Amazon ElastiCache for Redis
ElastiCache for Redis User Guide (API Version 2015-02-02)

Which Metrics Should I Monitor?

The following CloudWatch metrics offer good insight into ElastiCache performance. In most cases, we recommend that you set CloudWatch alarms for these metrics so that you can take corrective action before performance issues occur.

CPUUtilization

This is a host-level metric reported as a percent. For more information, see Host-Level Metrics.

Generally speaking, we suggest you set your threshold at 90% of your available CPU bandwidth. Because Redis is single-threaded, the actual threshold value should be calculated as a fraction of the node's total capacity. For example, suppose you are using a node type that has four cores. In this case, the threshold for CPUUtilization would be 90/4, or 22.5%. To find the number of cores (vCPUs) your node type has, see Amazon ElastiCache Pricing.

You will need to determine your own threshold, based on the number of cores in the cache node that you are using. If you exceed this threshold, and your main workload is from read requests, scale your cache cluster out by adding read replicas. If the main workload is from write requests, depending on your cluster configuration, we recommend that you:

  • Redis (cluster mode disabled) clusters: scale up by using a larger cache instance type.

  • Redis (cluster mode enabled) clusters: add more shards to distribute the write workload across more primary nodes.

Tip

Instead of using the Host-Level metric CPUUtilization, Redis users might be able to use the Redis metric EngineCPUUtilization which reports the percent of usage on the single core available to you. To see if this metric is available on your nodes and for more information, see Metrics for Redis.

SwapUsage

This is a host-level metric reported in bytes. For more information, see Host-Level Metrics.
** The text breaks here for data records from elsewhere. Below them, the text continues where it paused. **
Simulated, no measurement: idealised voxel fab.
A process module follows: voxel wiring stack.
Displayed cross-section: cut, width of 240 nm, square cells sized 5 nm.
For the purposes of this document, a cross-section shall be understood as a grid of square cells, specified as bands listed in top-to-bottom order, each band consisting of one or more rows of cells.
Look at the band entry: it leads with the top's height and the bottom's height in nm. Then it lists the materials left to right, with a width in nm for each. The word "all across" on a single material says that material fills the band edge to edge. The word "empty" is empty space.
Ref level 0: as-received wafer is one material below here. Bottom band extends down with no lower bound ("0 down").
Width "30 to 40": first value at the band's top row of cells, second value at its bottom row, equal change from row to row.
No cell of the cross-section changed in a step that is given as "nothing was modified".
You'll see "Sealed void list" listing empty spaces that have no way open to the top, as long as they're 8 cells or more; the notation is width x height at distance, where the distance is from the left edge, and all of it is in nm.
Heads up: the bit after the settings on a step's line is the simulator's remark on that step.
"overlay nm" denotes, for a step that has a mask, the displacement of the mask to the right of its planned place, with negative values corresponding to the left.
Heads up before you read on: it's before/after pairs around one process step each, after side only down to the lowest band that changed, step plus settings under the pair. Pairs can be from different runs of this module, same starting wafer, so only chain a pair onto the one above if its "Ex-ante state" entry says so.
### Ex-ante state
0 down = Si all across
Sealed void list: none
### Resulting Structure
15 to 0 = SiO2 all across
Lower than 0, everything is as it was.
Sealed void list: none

This metric should not exceed 50 MB. If it does, see the following topics:

Evictions

This is a cache engine metric. We recommend that you determine your own alarm threshold for this metric based on your application needs.

CurrConnections

This is a cache engine metric. We recommend that you determine your own alarm threshold for this metric based on your application needs.

An increasing number of CurrConnections might indicate a problem with your application; you will need to investigate the application behavior to address this issue.